Sainsbury's reshuffled its board yesterday to position the UK's third largest grocer for the "significant growth opportunities" ahead, but the move was also seen as having implications for its succession programme.

Darren Shapland, currently chief financial officer (CFO), will become group development director, and Mike Coupe, its trading director, will take on the role of group commercial director from 19 July. Both retain their seat on the main board. The grocer also named John Rogers, Sainsbury's property director, as CFO, and elevated him on to the top table from the operating board.

In addition, the supermarket chain has promoted Helen Buck, the business unit director, on to the operating board as convenience director for its 335 Sainsbury's Local shops.

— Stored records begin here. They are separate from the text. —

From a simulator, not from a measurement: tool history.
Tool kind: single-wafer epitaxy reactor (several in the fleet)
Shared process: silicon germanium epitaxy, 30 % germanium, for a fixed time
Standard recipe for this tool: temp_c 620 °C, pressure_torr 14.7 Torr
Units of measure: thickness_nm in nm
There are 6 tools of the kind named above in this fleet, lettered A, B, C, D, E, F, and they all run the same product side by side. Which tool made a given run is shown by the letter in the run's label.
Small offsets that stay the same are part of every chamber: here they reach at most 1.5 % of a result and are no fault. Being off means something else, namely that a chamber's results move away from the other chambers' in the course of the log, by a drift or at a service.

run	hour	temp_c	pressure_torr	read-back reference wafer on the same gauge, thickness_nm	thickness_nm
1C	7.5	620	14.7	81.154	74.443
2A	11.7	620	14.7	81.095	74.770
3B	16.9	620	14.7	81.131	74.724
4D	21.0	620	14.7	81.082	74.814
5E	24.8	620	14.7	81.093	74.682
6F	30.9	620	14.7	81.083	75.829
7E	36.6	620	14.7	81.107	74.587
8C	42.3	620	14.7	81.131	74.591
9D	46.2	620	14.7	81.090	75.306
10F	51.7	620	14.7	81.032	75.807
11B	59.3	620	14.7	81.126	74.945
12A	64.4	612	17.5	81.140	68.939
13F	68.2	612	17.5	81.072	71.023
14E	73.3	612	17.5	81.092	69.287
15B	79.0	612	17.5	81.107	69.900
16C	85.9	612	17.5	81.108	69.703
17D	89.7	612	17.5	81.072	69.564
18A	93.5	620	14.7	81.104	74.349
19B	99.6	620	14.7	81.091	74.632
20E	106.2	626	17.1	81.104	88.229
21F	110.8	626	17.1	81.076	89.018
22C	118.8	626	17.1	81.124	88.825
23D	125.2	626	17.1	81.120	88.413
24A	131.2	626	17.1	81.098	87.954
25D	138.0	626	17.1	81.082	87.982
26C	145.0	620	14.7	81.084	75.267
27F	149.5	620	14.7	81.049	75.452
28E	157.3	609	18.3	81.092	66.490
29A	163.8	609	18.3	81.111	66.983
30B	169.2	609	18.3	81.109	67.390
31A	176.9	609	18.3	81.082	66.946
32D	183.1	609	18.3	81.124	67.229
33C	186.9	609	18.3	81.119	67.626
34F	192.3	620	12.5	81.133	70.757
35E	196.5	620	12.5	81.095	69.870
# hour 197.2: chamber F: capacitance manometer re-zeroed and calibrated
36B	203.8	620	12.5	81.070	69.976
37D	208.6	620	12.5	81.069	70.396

The changes come at a testing time for Sainsbury's, which last week said its underlying sales growth in the first quarter had slowed markedly to 0.3 per cent. Like its grocery rivals, Sainsbury's is battling a fall in food price inflation and constrained spending from nervous consumers.

On the board changes, Justin King, the chief executive of Sainsbury's, said: "Sainsbury's today is a bigger business than it has ever been. The business now serves over 19 million customers weekly and has significant growth opportunities by accelerating our space expansion, growing the non-food business and developing new channels for our customers."

However, industry observers suggested the reshuffle was a sensible move for succession planning at Sainsbury's in the event that Mr King, who took the helm in 2004, eventually steps down. While there is no suggestion that Mr King is even considering such a move, it is seen as good management by all companies to address the issue.

Clive Black, an analyst at Shore Capital, said: "In terms of generating some internal competition and positioning Sainsbury's for a time when Justin King hangs up his boots, by giving Darren and Mike a broader role, plus the new CFO, it does all make sense."

He added: "The subtext to us is about retention and succession but, of course, they could appoint an external candidate [if Mr King should move on]."

As group development director, Mr Shapland, 43, will be in charge of ensuring that the grocer's "existing growth plans are realised" and will lead the delivery of future plans. He will also take responsibility for convenience, property, strategy and Sainsbury's Bank. Mr Shapland could eventually look at international expansion for the grocery. An industry source, who did not want to be named, said the wider remit given to Mr Shapland means the odds on him eventually becoming chief executive had probably "shortened".

Mr Coupe will assume responsibility for marketing in addition to his remit for trading, IT and online.

Before his current role of property director, Mr Rogers was director of group finance and director of corporate finance.

Ms Buck inherits a convenience business which will open between 75 and 100 new stores in 2010/11.

Overall, Sainsbury's will add 1.45 million square feet of new floor space, including new supermarkets and extensions this financial year – similar to the size of Netto in the UK which Asda acquired last month. Sainsbury's total sales, including petrol, grew by 7.6 per cent in the first quarter.